CALIFORNIA CITY – Public hearings and approval for two zone changes and continued discussion another potential zone change were addressed in the May 21 regular meeting of the California City Planning Commission.
Innovative Real Estate Investments requested zone changes on six lots on the south east corner of Isabella and Mendiburu Road. The lots were zoned Open Space / Residential Agriculture with a requested zone change to M1, light industrial and research, allowing for potential use in cannabis production. The background information stated that the company is planning to build greenhouses on at least four of the six lots.
"We actually are looking at developing it as four regions," said project engineer Brian Glidden of Arrow Engineering. "So the left two parcels are going to be merged into one, and that'll be a single site. That on the right hand side or the east, those two parcels will be merged together and become a site. Then the two remaining parcel are separate sites."

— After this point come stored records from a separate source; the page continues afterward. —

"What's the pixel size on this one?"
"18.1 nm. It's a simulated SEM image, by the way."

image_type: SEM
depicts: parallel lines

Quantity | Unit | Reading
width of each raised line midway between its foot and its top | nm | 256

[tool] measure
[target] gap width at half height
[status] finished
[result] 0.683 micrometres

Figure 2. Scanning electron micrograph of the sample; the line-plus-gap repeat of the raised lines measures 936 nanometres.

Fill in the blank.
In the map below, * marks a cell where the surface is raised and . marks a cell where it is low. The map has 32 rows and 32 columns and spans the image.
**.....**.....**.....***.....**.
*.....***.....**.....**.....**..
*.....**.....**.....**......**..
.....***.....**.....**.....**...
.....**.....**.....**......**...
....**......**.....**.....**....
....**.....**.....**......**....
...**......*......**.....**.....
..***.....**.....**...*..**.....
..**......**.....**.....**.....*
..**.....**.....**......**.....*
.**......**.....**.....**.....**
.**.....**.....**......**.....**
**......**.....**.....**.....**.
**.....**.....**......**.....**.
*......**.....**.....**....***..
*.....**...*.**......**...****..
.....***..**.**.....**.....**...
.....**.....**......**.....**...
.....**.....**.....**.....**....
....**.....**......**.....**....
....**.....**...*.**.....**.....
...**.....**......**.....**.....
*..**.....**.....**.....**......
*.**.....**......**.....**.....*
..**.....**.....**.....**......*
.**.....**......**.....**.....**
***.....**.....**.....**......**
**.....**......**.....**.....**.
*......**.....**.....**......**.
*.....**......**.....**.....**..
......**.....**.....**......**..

A possible conflict with a neighboring equestrian facility on the opposite side of 77th Street was addressed by the commission. Vice Chair Inge Elmes said she had been told by the owner of that facility that they were opposed to the rezoning.
"That's really the only established use now," said Community Development Director Matthew Alexander. "Otherwise, everything is vacant. And, of course, there's nothing in the M1 zoning that says you can't maintain a use such as the equestrian facility. I don't see how it would have a negative impact on the ongoing equestrian facility."
There were no communications submitted to city staff regarding the rezoning.
"It is a really good location for this type of development," said Glidden. "It's one of the few facilities that have all the utilities up front, for the most part, that we need."
The only public comment cam from Karen Macedonio who requested that commissioners keep in mind not just the immediate neighbors to projects, but the city as a whole.
"I want to call your attention backwards in time a couple of years ago, when we were having the discussions of the council meetings about where we were going to put the marijuana and how it was going to work," she said. "And those were robust discussions. And most of our residents were under the awareness of exactly where the zoning was that it was an one and two, how it was going to impact where they live. And I just want you as you make all these decisions, to look at it from a bigger picture. It's not just the ones that have property next door. It's the residents that were part of the original discussion, and what they thought this was going to bring to our town."
Planning Commission Chair Jim Creighton pointed out that similar zone changes had already been approved in the area.
"We need to figure out at some point how far south we are going to let it (zoning for cannabis development) go," he said. "What I'm showing is that between 77th and Isabella and between Mendiburu and Karen, there is absolutely nothing. Basically what the proponent here is doing is he's doing the zone changes that we were going to do as city initiated zone changes - he's doing much of that right now."
After some additional discussion, the zone changes were approved unanimously by the commission.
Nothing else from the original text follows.